Godfried Peters Agbezudor—“Just call me God.”—owner of Continent Explorer in Ghana, exits the barber shop where we had just gotten the best one-dollar haircuts available in Lome, the capital of Togo.

I had visions that I'd have to keep looking for my luggage for the next two weeks, a long time to hang in a hot, humid climate with one T-shirt, one Jockey, and a pair of bush pants.

God explained that he was going to sacrifice to thank the powers for helping him get his own tour company and the ability to earn far more than the average Beninese, a third of whom earned less than the poverty level of $1.25 a day in a land where the average GDP was below $1,300 a year—less than a quarter of what I was paying God for this one fourteen-day trip. (Benin is one of the 48 poorest states in the global economy, peoples so shockingly impoverished that
the combined annual GDPs of those
48 poorest nations is less than the combined net worth of the three richest men in America
! And that is not a typo.)

We pulled into the hotel parking lot and, as I exited the old Land Cruiser, I noticed, in the backseat, two trussed-up somnolent chickens.

“God, why do we have two chickens in the backseat?”

“For the first sacrifice.”

“Why don't we just buy a couple of chickens when we get there?”

“Because the voodoo religion requires me to talk to them for three days.”

“About what?”

“I am required to explain to them why I am going to kill them.”

And so, for the next two days, as we drove north on a bouncy two-lane tarred road toward the Dankoli Pilgrimage Site, I sat in the car in my same sweated-through clothes and listened to my tour leader explain to the two doomed birds that he had to sacrifice them to thank the gods for rewarding him with his own touring company, of which—lucky me!—I was his first client.

We left the humid, marshy, coastal region of long lagoons connected to the sea, passed through a hundred-mile stretch of undulating plains dotted with forest remnants in a savannah mosaic of thorn scrub and big baobab trees, and, after two days, reached a low plateau of flat land bordered by deforested, rocky brown hills, while God continually talked to the chickens, and the chickens continually pooped all over the car.

“God,” I asked, “is it really necessary to explain your motive to the chickens over and over?”

“Very necessary,” he replied. “Sacrifice is not that you get an animal and just cut the throat and let the blood spill out. You first talk to the animal. You have to consistently explain the reason why you are going to sacrifice it. You have to keep talking to it until you are sure the animal has got the message, because the first splash of the blood from the animal carries the message that has been introduced to this animal for the past three days or more. And this blood is going to go through the object on which this animal has been sacrificed and goes out into the world that is unknown to you and I.”

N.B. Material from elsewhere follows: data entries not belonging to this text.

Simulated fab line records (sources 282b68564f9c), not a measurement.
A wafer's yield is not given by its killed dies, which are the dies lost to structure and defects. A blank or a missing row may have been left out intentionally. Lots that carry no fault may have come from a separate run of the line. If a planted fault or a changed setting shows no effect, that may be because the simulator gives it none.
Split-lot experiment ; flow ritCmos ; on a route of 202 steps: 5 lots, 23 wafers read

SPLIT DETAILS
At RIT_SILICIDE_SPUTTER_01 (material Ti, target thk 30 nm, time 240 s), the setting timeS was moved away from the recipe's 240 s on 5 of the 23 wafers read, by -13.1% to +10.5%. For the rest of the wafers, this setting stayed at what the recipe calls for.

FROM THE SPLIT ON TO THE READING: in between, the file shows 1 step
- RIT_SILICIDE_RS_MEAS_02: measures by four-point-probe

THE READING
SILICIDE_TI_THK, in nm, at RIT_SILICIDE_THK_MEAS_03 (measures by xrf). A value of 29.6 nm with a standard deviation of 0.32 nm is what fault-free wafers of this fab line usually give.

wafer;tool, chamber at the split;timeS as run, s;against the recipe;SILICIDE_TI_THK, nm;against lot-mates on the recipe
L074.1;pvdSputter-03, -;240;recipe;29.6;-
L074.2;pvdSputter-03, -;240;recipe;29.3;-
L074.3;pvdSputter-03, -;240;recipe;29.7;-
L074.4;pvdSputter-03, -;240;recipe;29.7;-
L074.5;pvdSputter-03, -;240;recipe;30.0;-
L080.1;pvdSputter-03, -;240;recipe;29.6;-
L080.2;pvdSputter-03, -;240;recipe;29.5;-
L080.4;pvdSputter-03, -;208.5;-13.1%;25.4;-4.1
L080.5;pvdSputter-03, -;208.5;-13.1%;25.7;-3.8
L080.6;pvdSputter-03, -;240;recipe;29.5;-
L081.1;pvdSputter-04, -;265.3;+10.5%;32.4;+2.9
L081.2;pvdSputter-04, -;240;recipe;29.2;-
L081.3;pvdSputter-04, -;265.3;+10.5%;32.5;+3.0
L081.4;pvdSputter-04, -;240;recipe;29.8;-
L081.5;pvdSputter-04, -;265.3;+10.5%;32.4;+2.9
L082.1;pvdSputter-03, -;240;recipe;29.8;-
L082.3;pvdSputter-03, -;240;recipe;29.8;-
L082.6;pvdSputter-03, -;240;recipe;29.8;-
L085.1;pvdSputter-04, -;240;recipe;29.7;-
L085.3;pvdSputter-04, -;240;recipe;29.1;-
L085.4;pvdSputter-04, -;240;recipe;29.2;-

“Are these regular chickens, like from the butcher shop?”

“We do not get our chickens from any shop. Every family raises a few chickens. For sacrifice we get a chicken from our own family. Always a male, a rooster. Never brown. Black chickens when we want to invite the spirits of the dead to listen. For my sacrifice, white is the right color.”

“But why a rooster?”

“To send a message you need the proper animal. It could be a chicken, a sheep, a cow, a horse. Or a dog, because dogs are security; they watch while the owner sleeps. It will be sacrificed to the guardian god of a village. And dogs are special when it comes to messages. They run faster than anything, and they carry the message because they are the first link with humans. Different situations require different animals. If you are having a disaster in your family, you need at least a male sheep. We sacrifice sheep to Shango, the god of thunder. He is the giver of law, like a judge who raps his stick to make noise to command attention. If you killed somebody, which is against the laws of voodoo if you did not kill for a good reason, and you have been punished by the gods, offering a chicken will not be enough ransom for your guilt. The gods will tell you what animal you should sacrifice for your sin to be washed away. It may start from a cow—from one to two or three.”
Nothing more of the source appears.